This week, the Commission presents a Green Deal Industrial Plan to enhance the competitiveness of Europe’s net-zero industry and support the fast transition to climate neutrality. The Plan aims to provide a more supportive environment for the scaling up of the EU’s manufacturing capacity for the net-zero technologies and products required to meet Europe’s ambitious climate targets.
The Plan builds on previous initiatives and relies on the strengths of the EU Single Market, complementing ongoing efforts under the European Green Deal and REPowerEU. It is based on four pillars: a predictable and simplified regulatory environment, speeding up access to finance, enhancing skills, and open trade for resilient supply chains.
A predictable and simplified regulatory environment
The first pillar of the plan is about a simpler regulatory framework.
The Commission will propose a Net-Zero Industry Act to identify goals for net-zero industrial capacity and provide a regulatory framework suited for its quick deployment, ensuring simplified and fast-track permitting, promoting European strategic projects, and developing standards to support the scale-up of technologies across the Single Market.
The framework will be complemented by the Critical Raw Materials Act, to ensure sufficient access to those materials, like rare earths, that are vital for manufacturing key technologies, and the reform of the electricity market design, to make consumers benefit from the lower costs of renewables.
Faster access to funding
The second pillar of the plan will speed up investment and financing for clean tech production in Europe. Public financing, in conjunction with further progress on the European Capital Markets Union, can unlock the huge amounts of private financing required for the green transition. Under competition policy, the Commission aims to guarantee a level playing field within the Single Market while making it easier for the Member States to grant necessary aid to fast-track the green transition. To that end, in order to speed up and simplify aid granting, the Commission will consult Member States on an amended Temporary State aid Crisis and Transition Framework and it will revise the General Block Exemption Regulation in light of the Green Deal, increasing notification thresholds for support for green investments. Among others, this will contribute to further streamline and simplify the approval of IPCEI-related projects.

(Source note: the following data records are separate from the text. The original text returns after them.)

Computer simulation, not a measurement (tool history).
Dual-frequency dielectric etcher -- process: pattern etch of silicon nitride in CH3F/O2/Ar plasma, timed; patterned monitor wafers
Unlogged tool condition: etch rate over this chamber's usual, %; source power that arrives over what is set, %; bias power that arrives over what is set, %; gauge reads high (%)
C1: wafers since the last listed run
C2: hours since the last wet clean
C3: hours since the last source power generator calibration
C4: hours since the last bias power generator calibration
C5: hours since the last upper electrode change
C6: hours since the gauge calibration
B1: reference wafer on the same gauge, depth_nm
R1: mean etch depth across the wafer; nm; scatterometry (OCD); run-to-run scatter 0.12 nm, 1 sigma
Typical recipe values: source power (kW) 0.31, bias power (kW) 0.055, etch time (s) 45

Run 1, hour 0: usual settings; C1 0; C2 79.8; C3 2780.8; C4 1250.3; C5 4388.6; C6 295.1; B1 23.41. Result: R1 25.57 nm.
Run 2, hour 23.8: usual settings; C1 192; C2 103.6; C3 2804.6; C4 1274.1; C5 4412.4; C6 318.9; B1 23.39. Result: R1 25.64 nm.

The Commission will also facilitate the use of existing EU funds for financing clean tech innovation, manufacturing and deployment. The Commission is also exploring avenues to achieve greater common financing at EU level to support investments in manufacturing of net-zero technologies, based on an ongoing investment needs assessment. The Commission will work with Member States in the short term, with a focus on REPowerEU, InvestEU and the Innovation Fund, on a bridging solution to provide fast and targeted support. For the mid-term, the Commission intends to give a structural answer to the investment needs, by proposing a European Sovereignty Fund in the context of the review of the Multi-annual financial framework before summer 2023.
To help Member States’ access the REPowerEU funds, the Commission has today adopted new guidance on recovery and resilience plans, explaining the process of modifying existing plans and the modalities for preparing REPowerEU chapters.
As between 35% and 40% of all jobs could be affected by the green transition, developing the skills needed for well-paid quality jobs will be a priority for the European Year of Skills, and the third pillar of the plan will focus on it.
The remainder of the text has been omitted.